UC Women's Group Mentoring Program/Judith's story
Most Significant Change 
Contact details 
Name of storyteller: Judith Anson
Name of person recording story: Mark Spain
Date of recording: 23 July 2010
How did you become involved in UC WGMP? 
Dianne Coward was a key person for initiating the program. I was grateful for the opportunity to chair the Women’s Group Mentoring Program by Val Clifford when she left. Both Dianne and Val enabled me to take a leadership position. I didn’t think I was worthy of this but they mentored me.
1. What changes have you noticed since you have finished the program? 
- Reading a book we used on group processes. I was a skilled facilitator but it gave me a theoretical framework. It made me reflect on facilitation as an important skill and a legitimate form of leadership.
2. What has been the MOST significant change? 

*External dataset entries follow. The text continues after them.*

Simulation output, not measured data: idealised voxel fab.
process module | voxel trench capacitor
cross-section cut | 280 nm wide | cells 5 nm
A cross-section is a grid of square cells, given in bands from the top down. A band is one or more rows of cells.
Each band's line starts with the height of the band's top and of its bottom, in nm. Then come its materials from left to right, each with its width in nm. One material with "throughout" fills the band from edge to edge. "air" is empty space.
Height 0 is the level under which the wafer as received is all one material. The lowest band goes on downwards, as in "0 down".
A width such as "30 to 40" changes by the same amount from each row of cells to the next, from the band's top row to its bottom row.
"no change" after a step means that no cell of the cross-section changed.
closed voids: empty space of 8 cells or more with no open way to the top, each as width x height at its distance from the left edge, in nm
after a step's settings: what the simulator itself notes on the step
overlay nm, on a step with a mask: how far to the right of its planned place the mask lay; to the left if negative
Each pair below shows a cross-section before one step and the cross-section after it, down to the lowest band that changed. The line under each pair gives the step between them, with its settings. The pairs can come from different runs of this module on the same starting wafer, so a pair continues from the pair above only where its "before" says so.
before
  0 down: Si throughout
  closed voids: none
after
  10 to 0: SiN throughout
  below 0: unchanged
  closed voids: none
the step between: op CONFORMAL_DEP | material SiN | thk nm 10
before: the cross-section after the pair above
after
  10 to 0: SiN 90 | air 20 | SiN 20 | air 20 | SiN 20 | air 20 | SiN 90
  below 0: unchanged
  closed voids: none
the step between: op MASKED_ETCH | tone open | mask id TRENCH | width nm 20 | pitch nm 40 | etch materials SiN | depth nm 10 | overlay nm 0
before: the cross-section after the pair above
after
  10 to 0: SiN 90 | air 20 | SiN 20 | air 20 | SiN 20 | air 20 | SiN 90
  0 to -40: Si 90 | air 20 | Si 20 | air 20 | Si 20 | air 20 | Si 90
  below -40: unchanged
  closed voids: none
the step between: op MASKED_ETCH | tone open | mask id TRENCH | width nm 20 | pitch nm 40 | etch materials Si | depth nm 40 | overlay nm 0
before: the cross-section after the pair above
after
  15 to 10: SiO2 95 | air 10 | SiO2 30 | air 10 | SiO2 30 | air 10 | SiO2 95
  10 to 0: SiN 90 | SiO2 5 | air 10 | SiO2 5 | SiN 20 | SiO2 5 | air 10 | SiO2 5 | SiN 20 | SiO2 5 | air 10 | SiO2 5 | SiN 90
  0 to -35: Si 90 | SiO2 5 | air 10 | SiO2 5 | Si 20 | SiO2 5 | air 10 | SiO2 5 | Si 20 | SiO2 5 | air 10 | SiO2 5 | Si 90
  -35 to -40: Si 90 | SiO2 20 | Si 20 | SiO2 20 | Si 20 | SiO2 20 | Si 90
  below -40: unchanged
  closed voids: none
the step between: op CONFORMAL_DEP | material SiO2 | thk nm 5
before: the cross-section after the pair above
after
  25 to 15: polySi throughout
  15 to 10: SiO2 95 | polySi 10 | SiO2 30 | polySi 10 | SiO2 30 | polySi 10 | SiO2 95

The most significant change for me was reading a book we used on group processes. I was a skilled facilitator but it gave me a theoretical framework. It made me reflect on facilitation as an important skill and a legitimate form of leadership.
Beginning (situation before the change)
I didn’t know I was skilled at facilitation. I didn’t know it was important. I was not fully aware of how well I could read people and situations and the emotional dynamic of interactions.
Middle (what happened)
It confirmed to me leadership can be from behind, sideways, a gentle hand or a kick up the bum. Many senior people don’t recognize what I call the social glue to allow collegiate, cooperative development.
End (situation after)
I am presently in a faculty that does value these skills. It grows? Me and gives me confidence. There are many ways to work with people to create results. I have turned this area into a highly interactive group. Like the WGMP I started with a retreat and an evening around the fire. I pulled them together in a month. It’s valuing people for their differences.
I did a workshop in 2003 where we divided into eight forms of leaders. Two of us came out as facilitative leaders. Others couldn’t see that you could be a leader any other way except from the front.
The head of school needed someone to do the day-to-day running in 2005. Then I was made Dean but I didn’t have research qualifications. It needed an outward looking role. I had a vision. We needed to knit people together with inter-professional practice and learning. I used these and other agreed principles to design and engage people to build the new building we will be housed in. It came to sixteen offices with big, little and no windows and we had seven principles to apply and three disciplines to fit people effectively into the offices. They are like tribes and weren’t going to be mixed up and heads needed to be next to support. The senior people ended up with the little windows facing west and the junior staff with big windows facing east. The only complaint I had was from one person who said their window was too big.
I am always encouraging women. I get pleasure from seeing people grow and move on. I am very pleased I got 100% USS scores for one of my units. I don’t need external affirmation. I’m lucky I’m in a position I don’t require financial gain. I love my students.
I want to look after these beginning researchers. I want their careers to blossom. If I didn’t have that I couldn’t keep working here. I loved being dean. I am very proud of my achievements. I have always liked teaching and taking people forward. We’ve just appointed three people to this area. They are fantastic researchers but they are not equipped to teach first year like their job expects. Our job is to nurture people.
3. Why was this change significant for you? 
It is significant because of two things:
- It gives me personal vindication by allowing others to fly
- To take the kernel of a potential and see it flourish gives me amazing satisfaction. To see other’s personal growth is very rewarding.
I’ve got kids coming back to me still to tell me how they are going. You’ve touched people’s lives.
My intention is to be a guiding light and supporting women, especially in science. Most women drop out at 40 in science. It’s stacked against them. You are judged more critically. This is why I got involved in the first place. A lot of successful women are single. There is a third whammy. Women are the social glue, facilitators and say yes to their own detriment. It is programs like the WGMP that are essential to help women step aside and get a different view.
Group mentoring works because women have a social network. The problem with splitting academics and general staff is class. The academic women are not always valuing what the general staff women have to bring. They are duplicating a male model for science. Male is one way. This is another way. Lab based science is very intensive. You have to give them resilience and a framework to do science differently.